SAN DIEGO - At the end of an industrial stretch of Euclid Avenue occupied by an equipment rental yard, a liquor mart, and an auto repair shop, City Farmers Nursery is a verdant surprise. But even if this were an affluent area, City Farmers would be a striking departure from the typical corporate garden center.

Small plants that will someday bear Early Girl tomatoes, lemon cucumbers, and chili peppers sit in trays near the parking lot. Not far from burbling tanks of baby koi and albino channel carp, a yellow-and-black mutt named Abby sleeps beneath a table full of petunias and marigolds.

Inside the store, a bowl on the counter holds eggs, free for the taking. A high-backed chest is filled with jars of seeds and baskets of Yellow Finn, Purple Peruvian, and Bintje potato tubers waiting to be planted.

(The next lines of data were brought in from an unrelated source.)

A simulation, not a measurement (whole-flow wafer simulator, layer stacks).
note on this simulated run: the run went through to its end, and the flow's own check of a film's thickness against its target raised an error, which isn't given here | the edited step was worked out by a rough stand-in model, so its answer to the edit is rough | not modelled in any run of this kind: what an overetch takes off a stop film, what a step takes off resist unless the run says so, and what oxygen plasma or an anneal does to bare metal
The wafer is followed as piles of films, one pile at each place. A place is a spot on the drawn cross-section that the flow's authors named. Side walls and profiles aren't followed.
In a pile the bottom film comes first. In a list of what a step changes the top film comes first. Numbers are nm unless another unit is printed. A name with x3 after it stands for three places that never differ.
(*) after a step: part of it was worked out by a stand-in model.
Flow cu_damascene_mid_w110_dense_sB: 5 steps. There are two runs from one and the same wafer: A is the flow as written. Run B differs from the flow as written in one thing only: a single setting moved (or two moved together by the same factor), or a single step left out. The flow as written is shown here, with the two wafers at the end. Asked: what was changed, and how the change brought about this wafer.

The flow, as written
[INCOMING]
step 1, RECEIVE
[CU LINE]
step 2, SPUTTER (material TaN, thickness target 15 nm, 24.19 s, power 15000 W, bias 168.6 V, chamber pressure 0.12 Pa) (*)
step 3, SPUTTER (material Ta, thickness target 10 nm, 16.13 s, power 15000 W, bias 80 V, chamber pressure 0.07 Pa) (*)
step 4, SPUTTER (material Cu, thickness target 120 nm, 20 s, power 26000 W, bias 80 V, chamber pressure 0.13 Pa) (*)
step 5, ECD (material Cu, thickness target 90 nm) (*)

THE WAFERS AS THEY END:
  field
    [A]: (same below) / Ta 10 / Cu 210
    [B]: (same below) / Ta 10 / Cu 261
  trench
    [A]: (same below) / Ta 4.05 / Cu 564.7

There’s an old upright piano with ivory keys and a hammock strung across the room, not far from a poison-green parrot with orange shoulders and a yellow head. Presiding over it all from behind the counter is owner Bill Tall, ringing up sales and dispensing advice on growing plants of all kinds, pretty much the same way he’s done it for the past 36 years.

Through his advice, free classes, school tours, and community events, Mr. Tall is a grass-roots advocate for self-sufficiency and the importance of growing fresh organic produce at home, even if you live in the city. “There’s a uniqueness to being able to eat something you grew,” says Tall. “This is a place for city kids to come and learn something different ... to plant a seed [that will help them] later on in life to appreciate gardening.”

Joseph Serrano stops in after work one recent afternoon to pick up the schedule for upcoming classes. He’s already taken one on creating topiaries; now he asks Tall about learning to grow tomatoes hydroponically.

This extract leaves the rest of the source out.